The question often arises as to whether information can be removed from a bureau after the debt to which that information relates, has been paid in full.
Credit Bureaus are regulated by various laws, codes, policies and constitutions. The Credit Provider Association’s (“CPA”) constitution and the National Credit Act (NCA) specifically deals with the question raised above.
Section 14.6.8 of the CPA Constitution prohibits the removal of data even though the data refers to a debt that has been paid in full. In the event of a consumer having defaulted on payment and subsequently having settled the outstanding debt, the default information can only be updated to “Paid in full”. However, the fact that payment has been missed in the past will remain on the consumer’s profile.
Furthermore, section 70(d)(d) of the National Credit Act (NCA) requires that credit bureaus “retain consumer credit information reported to it for the prescribed period, irrespective of whether that information reflects positively or negatively on the consumer”.
Regulation 17(1) of the General Regulations to the NCA further states that “consumer credit information may be displayed and used for credit scoring or credit assessment for a maximum period as indicated”.

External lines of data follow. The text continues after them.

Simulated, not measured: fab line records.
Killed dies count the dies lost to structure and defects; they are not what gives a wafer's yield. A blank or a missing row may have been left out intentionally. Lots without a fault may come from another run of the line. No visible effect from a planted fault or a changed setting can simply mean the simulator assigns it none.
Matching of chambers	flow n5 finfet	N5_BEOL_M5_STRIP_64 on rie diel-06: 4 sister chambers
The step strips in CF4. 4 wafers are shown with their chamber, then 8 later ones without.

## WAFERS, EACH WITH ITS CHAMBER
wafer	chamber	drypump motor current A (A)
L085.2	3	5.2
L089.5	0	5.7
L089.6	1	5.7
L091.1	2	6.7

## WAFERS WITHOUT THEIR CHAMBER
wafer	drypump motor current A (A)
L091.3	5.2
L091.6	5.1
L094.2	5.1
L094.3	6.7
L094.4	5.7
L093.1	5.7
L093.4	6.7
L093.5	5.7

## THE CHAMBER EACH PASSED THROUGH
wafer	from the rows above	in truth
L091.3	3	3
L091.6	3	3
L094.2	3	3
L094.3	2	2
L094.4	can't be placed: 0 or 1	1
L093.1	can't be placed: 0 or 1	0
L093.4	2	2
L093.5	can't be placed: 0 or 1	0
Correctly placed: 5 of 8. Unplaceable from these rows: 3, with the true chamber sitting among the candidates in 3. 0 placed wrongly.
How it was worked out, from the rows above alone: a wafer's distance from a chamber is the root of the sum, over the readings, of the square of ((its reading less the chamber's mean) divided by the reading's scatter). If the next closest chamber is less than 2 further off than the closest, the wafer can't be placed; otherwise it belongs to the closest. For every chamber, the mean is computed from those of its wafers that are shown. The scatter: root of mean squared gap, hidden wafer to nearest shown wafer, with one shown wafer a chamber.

The maximum retention periods are as follows:
|Categories of Consumer Credit Information||Description||Period for which Information must be retained from date of commencement of the event|
|1.||Details and results of disputes lodged by consumers.||Number and nature of complaints lodged and whether complaint was rejected.No information may be displayed on complaints that were upheld.||18 months|
|2.||Enquiries||Number of enquiries made on a consumer’s record, including the name of the entity / person who made the enquiry and a contact person if available.||2 years|
|3.||Payment Profile||Factual information pertaining to the payment profile of the consumer.||5 years|
|4.||Adverse classifications of consumer behaviour||Subjective qualifications of consumer behaviour.||1 year|
|5.||Adverse classifications of enforcement actions||Classifications related to enforcement action taken by a credit provider||2 years|
|6.||Debt Restructuring||As per section 86 of the Act, an order given by the Court or Tribunal.||Until a clearance certificate is issued|
|7.||Civil court judgments||Civil court judgments including default judgment.||The earlier of 5 years or until the judgment is rescinded by a court or abandoned by the credit provider in terms of section 86 of the Magistrate’s Court Act, 32 of 1944|
|8.||Administration Orders||As per the court order.||The earlier of 10 years or until order is rescinded by a court|
|9.||Sequestrations||As per the court order.||The earlier of 10 years or until rehabilitation order is granted|
|10.||Liquidations||As per the court order.||Unlimited period|
|11.||Rehabilitation Orders||As per the court order.||5 years|
|12.||Other information||Any information not included in a category above||2 years|
One of the core functions of a credit bureau is to provide information to credit grantors that assist with the credit granting decision making process. Specifically, the information supplied has predictive value for credit risk and affordability assessments and therefor plays a valuable role in the decision making process.
It is imperative that the information that is being considered during the credit application is as complete as possible and it should be factually correct due to the predicative nature of adverse information. Should the information be removed prior to the retention period coming to an end, it will negatively influence the information available to the credit grantor when making credit risk assessments and could lead to an increase in the granting of undesirable credit.
Information that is factually correct must therefore remain on a consumer’s record for the full data retention period.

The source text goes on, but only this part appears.